Scheme to include education campus on wider 7.7ha site north of Sydney

Niall McLaughlin Architects has been appointed to design a Catholic cathedral and precinct near Sydney, Australia by a local diocese following an international competition.
The London-based practice, led by 2026 RIBA Gold Medal recipient Niall McLaughlin, will transform 7.7ha of land in the city’s Waitara suburb into a spiritual and civic destination.
The announcement of the Cathedral Precinct Project marks 40 years since the creation of the Diocese of Broken Bay, which covers around 2,800sq km of land on Australia’s eastern coast and serves around 250,000 catholics.
Australian archbishop Randazzo, who led the international competition for the project, said the scheme will be a “home for faith, a place for community, and a commitment to the faithful of today and for future generations”.
He added that the diocese’s vision for the scheme is to represent a “visible and living heart for diocesan life, where worship, formation, pastoral care, outreach, and administration come together in service of commission, community, and the common good”.

An image of the proposals shows a sandstone-faced cathedral building with two spires, fronting onto a forecourt flanked by two buildings forming part of a wider education campus within the precinct.
The site will also contain a pastoral centre, a head office for a local charity providing support for people living with disabilities and accommodation for the bishop and clergy.
The cathedral will be timber framed with the wider scheme prioritising the use of sustainable materials inspired by the local landscape.
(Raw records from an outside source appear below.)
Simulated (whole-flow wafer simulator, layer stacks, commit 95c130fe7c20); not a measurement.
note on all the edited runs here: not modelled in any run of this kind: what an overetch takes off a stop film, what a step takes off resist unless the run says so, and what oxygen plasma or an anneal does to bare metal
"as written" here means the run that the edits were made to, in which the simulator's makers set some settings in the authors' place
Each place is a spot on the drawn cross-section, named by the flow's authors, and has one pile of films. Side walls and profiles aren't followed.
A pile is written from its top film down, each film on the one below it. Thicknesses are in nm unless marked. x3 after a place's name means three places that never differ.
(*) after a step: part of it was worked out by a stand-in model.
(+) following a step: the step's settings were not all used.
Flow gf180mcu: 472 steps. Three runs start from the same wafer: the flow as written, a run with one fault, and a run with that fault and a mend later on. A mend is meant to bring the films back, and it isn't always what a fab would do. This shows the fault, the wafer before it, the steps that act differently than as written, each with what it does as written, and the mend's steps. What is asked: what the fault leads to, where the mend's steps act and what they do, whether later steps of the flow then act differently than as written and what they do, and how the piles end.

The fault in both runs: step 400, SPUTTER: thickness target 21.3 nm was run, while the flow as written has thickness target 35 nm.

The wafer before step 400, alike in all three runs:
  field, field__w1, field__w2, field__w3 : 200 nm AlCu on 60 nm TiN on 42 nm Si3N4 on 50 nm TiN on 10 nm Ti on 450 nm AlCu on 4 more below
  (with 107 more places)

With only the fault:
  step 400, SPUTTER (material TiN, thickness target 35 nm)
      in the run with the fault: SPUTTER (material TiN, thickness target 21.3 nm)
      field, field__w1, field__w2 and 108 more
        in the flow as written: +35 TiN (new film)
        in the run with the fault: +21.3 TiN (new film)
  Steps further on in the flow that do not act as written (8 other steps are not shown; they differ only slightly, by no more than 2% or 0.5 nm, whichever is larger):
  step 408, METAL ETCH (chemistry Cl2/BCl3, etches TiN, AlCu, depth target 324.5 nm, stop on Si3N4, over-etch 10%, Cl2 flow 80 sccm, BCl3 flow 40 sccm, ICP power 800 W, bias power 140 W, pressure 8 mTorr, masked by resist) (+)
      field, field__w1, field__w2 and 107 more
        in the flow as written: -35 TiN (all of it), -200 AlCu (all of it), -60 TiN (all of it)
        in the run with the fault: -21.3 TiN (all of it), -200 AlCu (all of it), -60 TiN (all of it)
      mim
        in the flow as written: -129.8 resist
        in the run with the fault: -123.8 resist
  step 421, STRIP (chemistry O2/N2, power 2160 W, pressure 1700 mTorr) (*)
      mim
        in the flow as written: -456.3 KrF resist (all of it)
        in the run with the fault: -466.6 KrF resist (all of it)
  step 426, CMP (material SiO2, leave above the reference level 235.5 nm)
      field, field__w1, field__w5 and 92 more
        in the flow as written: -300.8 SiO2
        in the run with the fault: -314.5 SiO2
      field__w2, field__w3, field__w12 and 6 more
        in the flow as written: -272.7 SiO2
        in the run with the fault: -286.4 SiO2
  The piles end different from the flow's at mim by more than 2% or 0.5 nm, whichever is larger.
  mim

McLaughlin, who delivered a speech about the project yesterday evening at the Rothwell Public Lecture series at the University of Sydney, said the project would “help create an enduring spiritual, civic, and cultural precinct that places the faithful at its centre”
The project is now set to move forward through planning approval stages and fundraising processes which are expected to determine future construction timelines.